When using or designing algorithms to solve multi-objective optimisation problems, we will often encounter the concept of domination. This concept is useful for comparing two solutions to determine whether one is better than the other.

We can now use our notation to define dominance relationships. Let's take two solutions to a two-objective problem: $\mathrm{X}_1$ and $\mathrm{X}_2$, with their corresponding objective values $\mathrm{Y}_{1} = \langle y_{1,1},y_{2,1} \rangle$ and $\mathrm{Y}_{2} = \langle y_{1,2},y_{2,2} \rangle$.

Definition 1: A solution $\mathrm{X}_1$ is said to dominate another solution $\mathrm{X}_2$, if both of the following conditions are satisfied:

  1. The objective values of $\mathrm{X}_1$ are no worse than those of $\mathrm{X}_2$ in all objectives, i.e. for this two-objective problem $f_{m}(\mathrm{X}_1) \leq f_{m}(\mathrm{X}_2)$ for all $m = (1, 2)$.

  2. The objective values of solution $\mathrm{X}_1$ are strictly better than at least one of those of solution $\mathrm{X}_2$, i.e. for this two-objective problem $f_{m}(\mathrm{X}_1) \lt f_{m}(\mathrm{X}_2)$ for at least one $m = (1, 2)$.

If any of the two conditions are violated, the solution $\mathrm{X}_1$ does not dominate the solution $\mathrm{X}_2$ . Otherwise, we can claim $\mathrm{X}_1$ dominates $\mathrm{X}_2$.

Definition 2: Two solutions $\mathrm{X}_1$ and $\mathrm{X}_2$ are said to be non-dominating with respect to each other if the following conditions are satisfied:

  1. The objective values of solution $\mathrm{X}_1$ are strictly better than at least one of those of solution $\mathrm{X}_2$, i.e. for this two-objective problem $f_{m}(\mathrm{X}_1) \lt f_{m}(\mathrm{X}_2)$ for at least one $m = (1, 2)$.

  2. The objective values of solution $\mathrm{X}_1$ are strictly worse than at least one of those of solution $\mathrm{X}_2$, i.e. for this two-objective problem $f_{m}(\mathrm{X}_1) \gt f_{m}(\mathrm{X}_2)$ for at least one $m = (1, 2)$.

Selecting Solutions

Generally, one of our goals throughout the optimisation process is to select the best solutions. This means that solutions that can be categorised as either "dominating" or "non-dominating" are solutions that we are interested in. To be clear, we are not interested in solutions that are dominated, because they do not offer any desirable performance with respect to any of the considered objectives.

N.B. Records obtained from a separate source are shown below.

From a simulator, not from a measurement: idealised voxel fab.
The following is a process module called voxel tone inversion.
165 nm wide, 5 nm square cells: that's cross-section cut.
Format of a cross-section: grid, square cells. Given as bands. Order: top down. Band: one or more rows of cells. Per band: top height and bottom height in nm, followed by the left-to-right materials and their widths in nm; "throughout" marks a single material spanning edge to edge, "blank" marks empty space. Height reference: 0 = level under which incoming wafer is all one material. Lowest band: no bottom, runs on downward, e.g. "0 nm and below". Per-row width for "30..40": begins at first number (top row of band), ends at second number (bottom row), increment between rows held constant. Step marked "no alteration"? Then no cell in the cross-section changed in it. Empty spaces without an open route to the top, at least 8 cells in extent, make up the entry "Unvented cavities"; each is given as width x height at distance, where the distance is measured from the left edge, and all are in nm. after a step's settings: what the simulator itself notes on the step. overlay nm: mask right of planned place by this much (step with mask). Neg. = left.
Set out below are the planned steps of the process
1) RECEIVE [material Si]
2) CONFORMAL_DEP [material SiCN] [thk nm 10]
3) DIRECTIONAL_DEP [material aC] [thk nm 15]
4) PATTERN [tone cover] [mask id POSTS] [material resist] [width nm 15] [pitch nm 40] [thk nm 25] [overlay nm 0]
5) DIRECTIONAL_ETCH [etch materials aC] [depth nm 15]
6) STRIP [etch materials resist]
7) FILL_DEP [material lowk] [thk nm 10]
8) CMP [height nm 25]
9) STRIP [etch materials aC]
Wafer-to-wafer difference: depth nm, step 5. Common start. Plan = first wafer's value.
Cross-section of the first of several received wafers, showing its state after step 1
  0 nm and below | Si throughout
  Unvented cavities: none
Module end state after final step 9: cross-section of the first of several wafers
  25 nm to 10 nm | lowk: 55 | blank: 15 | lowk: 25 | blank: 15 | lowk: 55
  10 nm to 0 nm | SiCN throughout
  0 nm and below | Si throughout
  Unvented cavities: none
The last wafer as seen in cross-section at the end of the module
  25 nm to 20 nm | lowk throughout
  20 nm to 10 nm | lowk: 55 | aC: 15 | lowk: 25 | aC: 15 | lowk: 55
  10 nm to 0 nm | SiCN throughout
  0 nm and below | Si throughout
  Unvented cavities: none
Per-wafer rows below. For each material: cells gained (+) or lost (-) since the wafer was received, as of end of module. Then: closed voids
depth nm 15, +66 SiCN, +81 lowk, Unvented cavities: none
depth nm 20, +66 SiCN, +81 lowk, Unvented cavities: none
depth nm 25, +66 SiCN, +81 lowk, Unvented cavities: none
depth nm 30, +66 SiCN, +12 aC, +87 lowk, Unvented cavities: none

Let's use Python to demonstrate these dominance relations that are often used for selection. Here, we will assume a minimisation problem, where smaller values are better. We will initialise four sets of solutions by synthetically assigning objective values that will demonstrate our dominance relations.

Our first set $\mathrm{Y}_1$ and $\mathrm{Y}_2$ will demonstrate the scenario where $\mathrm{Y}_1$ dominates $\mathrm{Y}_2$.

In [3]:
Y1 = np.array([0, 0.5])
Y2 = np.array([0.5, 0.5])

Our second set $\mathrm{Y}_3$ and $\mathrm{Y}_4$ will demonstrate the scenario where $\mathrm{Y}_3$ is identical to $\mathrm{Y}_4$.

In [4]:
Y3 = np.array([0.5, 0.5])
Y4 = np.array([0.5, 0.5])

Our third set $\mathrm{Y}_5$ and $\mathrm{Y}_6$ will demonstrate the scenario where $\mathrm{Y}_5$ and $\mathrm{Y}_6$ are non-dominated with respect to each other.

In [5]:
Y5 = np.array([0, 0.5])
Y6 = np.array([0.5, 0])

Our fourth set $\mathrm{Y}_7$ and $\mathrm{Y}_8$ will demonstrate the scenario where $\mathrm{Y}_7$ is dominated by $\mathrm{Y}_8$.

In [6]:
Y7 = np.array([0.5, 0.5])
Y8 = np.array([0, 0.25])

First, we will define a function to determine whether a solution dominates another or not.

In [7]:
def dominates(X1, X2):
    if(np.any(X1 < X2) and np.all(X1 <= X2)):
        return True
    else:
        return False

Now, let's test it with our four sets of objective values.

In [8]:
dominates(Y1, Y2)
Out[8]:
True
In [9]:
dominates(Y3, Y4)
Out[9]:
False
In [10]:
dominates(Y5, Y6)
Out[10]:
False
In [11]:
dominates(Y7, Y8)
Out[11]:
False

As expected, the only solution pairing that satisfies the criteria for dominance is our first set $\mathrm{Y}_1$ and $\mathrm{Y}_2$.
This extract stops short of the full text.